Who Plays Veronica's Sister On 'Riverdale'? Hermosa Will Shake Up The Show

Colin Bentley/The CW

Veronica and Hiram Lodge's tense father-daughter dynamic is about to get even more complicated. Riverdale's Nov. 6 episode marks the arrival of Veronica's sister Hermosa, played by Mishel Prada. And from the sounds of things, it will only mean more trouble for their family.

According to TV Guide, Riverdale creator Roberto Aguirre-Sacasa described Hermosa as "just as scheming" as Hiram during the show's New York Comic-Con panel in October. "She's just like daddy, but a woman so more dangerous," he said.

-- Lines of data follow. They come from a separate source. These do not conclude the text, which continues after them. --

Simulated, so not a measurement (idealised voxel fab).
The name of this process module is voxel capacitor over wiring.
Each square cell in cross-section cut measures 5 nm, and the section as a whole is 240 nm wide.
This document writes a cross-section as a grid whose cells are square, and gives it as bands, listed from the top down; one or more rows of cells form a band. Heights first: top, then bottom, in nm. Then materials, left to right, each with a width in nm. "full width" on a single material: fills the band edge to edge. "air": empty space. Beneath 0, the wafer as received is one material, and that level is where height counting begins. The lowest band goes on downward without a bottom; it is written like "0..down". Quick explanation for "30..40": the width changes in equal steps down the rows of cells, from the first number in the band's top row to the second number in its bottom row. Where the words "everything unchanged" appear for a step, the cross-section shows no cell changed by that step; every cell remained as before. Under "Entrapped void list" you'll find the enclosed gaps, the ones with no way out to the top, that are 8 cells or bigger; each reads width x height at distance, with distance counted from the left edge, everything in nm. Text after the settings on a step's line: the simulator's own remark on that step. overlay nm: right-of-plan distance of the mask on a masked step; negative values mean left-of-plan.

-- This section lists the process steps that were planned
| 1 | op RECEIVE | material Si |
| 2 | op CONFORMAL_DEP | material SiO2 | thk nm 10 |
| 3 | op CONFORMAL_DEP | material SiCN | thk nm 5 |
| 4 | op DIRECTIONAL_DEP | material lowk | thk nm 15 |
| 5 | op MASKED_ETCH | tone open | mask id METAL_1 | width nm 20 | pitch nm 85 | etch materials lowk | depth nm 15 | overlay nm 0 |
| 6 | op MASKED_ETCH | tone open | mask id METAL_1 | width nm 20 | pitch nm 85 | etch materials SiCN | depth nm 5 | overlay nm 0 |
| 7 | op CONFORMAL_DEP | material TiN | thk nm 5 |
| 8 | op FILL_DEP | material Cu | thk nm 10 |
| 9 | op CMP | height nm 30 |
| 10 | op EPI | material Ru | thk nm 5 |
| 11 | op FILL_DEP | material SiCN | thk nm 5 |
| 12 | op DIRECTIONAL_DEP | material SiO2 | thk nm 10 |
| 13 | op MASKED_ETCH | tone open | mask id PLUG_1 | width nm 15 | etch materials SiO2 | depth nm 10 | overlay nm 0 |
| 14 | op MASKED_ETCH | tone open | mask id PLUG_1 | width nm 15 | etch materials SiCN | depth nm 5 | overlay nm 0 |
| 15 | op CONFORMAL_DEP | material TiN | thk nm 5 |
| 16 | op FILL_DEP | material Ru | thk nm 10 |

The showrunner went into more detail during an NYCC roundtable, explaining that Hermosa lives in Miami, where she's been running nightclubs just like her sister. "[Hermosa is] the apple of Hiram's eye — the other apple of Hiram's eye," he told Bustle.

But while Veronica and Hermosa have a lot in common, their similarities will prove to be a point of contention. "One thing we haven't seen with Veronica, because she's been an only child, is sibling rivalry," Aguirre-Sacasa said. "So that will be really, really fun to play."

Mark Consuelos, who plays Hiram, echoed these sentiments, sharing that Hermosa was from a previous relationship, which means she's older than Veronica. "She's fiercely loyal to Hiram," he said during the same roundtable. "Almost the opposite of Veronica. They have a good relationship."

As for Prada, she's had a handful of roles — most notable of which was in Fear the Walking Dead — but is best known for playing Emma Hernandez in the acclaimed Starz drama Vida. Aguirre-Sacasa explained at NYCC that he's friends with the series' showrunner, Tanya Saracho, which led him to cast Prada in Riverdale.

Like Hermosa, Prada grew up in Miami. She comes from a family of immigrants, and while she told Women's Wear Daily she "very much associate[s] with being an American in a lot of ways," she was excited to hear that a show like Vida — which follows two Mexican-American siblings — was being made. "Any time through art that we can give another person a sense of being and a sense of belonging, that creates something that isn't just us...it creates an energy and a love and hopefully gives people something to latch onto, and to feel seen," Prada told WWD. "It's building a bigger table that we can all sit down at and eat some burgers and tamales."

Unfortunately, it doesn't seem like Hermosa and Veronica will be bonding over burgers and tamales anytime soon.